Spud Specs: Spotting, Storing and Serving the Perfect Potato

November 23, 2016 by Kenmore

Potatoes in Colander with Burlap Sack and Paring Knife. Horizontal format shot from high angle.

When it comes to potatoes, there is more than meets the eye. Luckily, the Idaho Potato Commission has compiled the perfect list of dos and don’ts when it comes to purchasing, storing and serving the perfect spud.

Spotting the Perfect Spud

No, it might not be rocket science, but here are two tips.

  • Look for clean, smooth, firm textured skin that has neither bruises nor discolorations.
  • To ensure you’re buying genuine Idaho® potatoes, look for the “Grown in Idaho®” seal. While russets are the most famous, the state also grows Yukon Gold, Reds and Fingerlings. Only potatoes with this seal are the real deal.

Storing the Perfect Spud

Once you’re home, proper storage is key for keeping potatoes nutrient rich and fresh as long as possible.

  • Store in a cool, dry place but NEVER in the refrigerator. Refrigeration converts potato starch into sugar, creating a sweet taste and causing potatoes to darken prematurely when fried.
  • Don’t wash spuds until just before you use them. Washing them shortens their shelf life.
  • Avoid onions. Storing potatoes near onions can cause the potatoes to rot quicker due to the interaction of the gasses that both vegetables produce.
  • Remove potatoes from plastic bags and store in brown paper bags or on trays in a cool dark place where air can circulate around them.
  • For more tips and tricks on storage, watch this episode of Potato 101.

Serving the Perfect Spud

Since you followed all of these storage tips, you now are ready to serve your spotless spud!
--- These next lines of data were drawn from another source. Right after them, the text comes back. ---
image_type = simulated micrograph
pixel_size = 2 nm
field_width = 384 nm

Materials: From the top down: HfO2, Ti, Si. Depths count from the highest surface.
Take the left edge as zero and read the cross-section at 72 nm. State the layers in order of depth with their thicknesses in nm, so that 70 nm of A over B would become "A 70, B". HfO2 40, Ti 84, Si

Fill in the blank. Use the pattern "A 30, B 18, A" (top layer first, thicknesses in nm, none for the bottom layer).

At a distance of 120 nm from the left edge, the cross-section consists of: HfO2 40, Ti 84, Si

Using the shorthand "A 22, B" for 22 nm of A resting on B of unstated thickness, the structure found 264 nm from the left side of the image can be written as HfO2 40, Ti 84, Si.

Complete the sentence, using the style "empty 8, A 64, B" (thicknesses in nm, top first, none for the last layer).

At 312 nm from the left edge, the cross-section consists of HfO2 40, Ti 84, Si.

  • When possible, steam or bake rather than boil your potatoes to help retain nutrients.
  • For those of you who have ever gone camping, this may come as a surprise. Never bake your potato in aluminum foil. It traps steam and actually boils instead of bakes your potato. Who knew?
  • Bake the perfect potato every time! Scrub it, pierce the skin two or three times with a fork and place the potato directly on the oven rack at 450⁰F for 50 to 60 minutes.
  • For a crispier skin on your baked potato, rub the skin with a light coating of vegetable oil, olive oil, margarine or butter.
  • The best way to open a baked potato is with a fork not a knife! A knife will flatten the surface and alter the normally fluffy texture of a baked Idaho spud. Instead, pierce the potato with a fork once lengthwise and crosswise. Press the potato at both ends and it will “blossom!”
  • When cooking mashed potatoes, add a bouillon cube to the boiling water. Save the liquid and add as needed when mashing. This trick enhances the flavor of the potato and eliminates the need for cream or butter.
  • It’s very important to keep your mashed potatoes hot while mixing them. This is why milk should be heated and the butter at room temperature before adding.
  • Don’t over beat. Over beating causes starchy, sticky mashed potatoes.